Festival director Kendra Rubinfeld said she founded it to show that Washington is “more than monuments, politics, and traffic,” and many of the festival’s short titles are much more intimate than our typical beltway milieu. The glaring exception is the festival’s closer: a screening of the second-season premiere of DC Cupcakes. Sophie LaMontagne and Katherine Kallinis might be local, but their tony slice of Wisconsin Avenue is about as distant from Yachad’s charitable mission as possible.

About two-thirds of Our City Film Festival—of which the City Paper is a sponsor—shows heart-tugging documentaries celebrating city residents an organizations doing heart-tugging good works. First are a pair of uncompleted films. She’s a Sensei profiles Carol Middleton, a transplant from the Midwest with a seventh-degree black belt in tae kwon do who runs a martial arts school in Mt. Pleasant, and Letting in the Jungle looks at the wildlife running through our neighborhoods.

The intersection of concrete and nature is also at the center of Community Harvest, the festival’s pre-selected Best Documentary about the development of an urban public garden on a disused Columbia Heights lot.

Other short docs playing include Touch, Pause, Engage, showing off the rugby team at the Hyde Public Leadership Charter School, the country’s first all-black high-school squad; and Equilibrium City, which tells the development of Columbia, Md. through the memories of Michael Chabon and other natives of the planned community.

Of the four narrative shorts playing at Our City Film Festival, the organizers elected to name Audiofiles as their favorite. The romantic comedy about misplaced iPods features a soundtrack full of angsty ballads by Daddy Lion and those problematic Metrorail doors. Quicker laughs are found in Tiebreaker, in which a pair of roommates actively seek a third wheel to settle their disputes.

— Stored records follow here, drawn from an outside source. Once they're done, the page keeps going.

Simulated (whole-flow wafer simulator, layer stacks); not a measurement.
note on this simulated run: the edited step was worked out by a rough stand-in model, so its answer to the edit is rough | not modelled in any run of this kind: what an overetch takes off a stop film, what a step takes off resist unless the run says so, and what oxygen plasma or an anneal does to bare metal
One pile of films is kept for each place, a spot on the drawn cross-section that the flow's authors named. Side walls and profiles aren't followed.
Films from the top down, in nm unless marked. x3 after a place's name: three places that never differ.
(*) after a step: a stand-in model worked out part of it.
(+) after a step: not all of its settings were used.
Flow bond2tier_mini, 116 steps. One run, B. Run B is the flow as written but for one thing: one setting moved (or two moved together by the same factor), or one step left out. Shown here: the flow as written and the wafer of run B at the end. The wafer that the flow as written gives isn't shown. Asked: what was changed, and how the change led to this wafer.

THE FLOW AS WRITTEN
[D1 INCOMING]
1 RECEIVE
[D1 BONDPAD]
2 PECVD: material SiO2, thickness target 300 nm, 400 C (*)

Mark Pagan, the director of the intimate, quiet Raymond and Lina, wants to grow his 11-minute drama in to a feature—the grandfather-granddaughter relationship of the title characters is easy to miss. But he novelty of Pagan’s film is in its near-silent first six minutes. The first half of the story cuts between scenes of Raymond milling about his neighborhood and Lina at a city playground, though the only sound comes from the background.

Our City’s feature presentation is Eric Hilton’s Babylon Central. The synopsis provided to critics includes mentions of a mail courier-cum-DJ, a Saudi prince, global currency markets, and an imperialistic vision of the U.S. government; the film is a hodgepodge of shaky camerawork and near-forgotten lines with a soundtrack of Thievery Corporation at its most exaggerated sense of political indignation. OK, Hilton, we get it. You didn’t like George W. Bush, but Babylon Central is insufferable and Tommy Wiseau’s The Room already has a standing appointment at midnight screenings.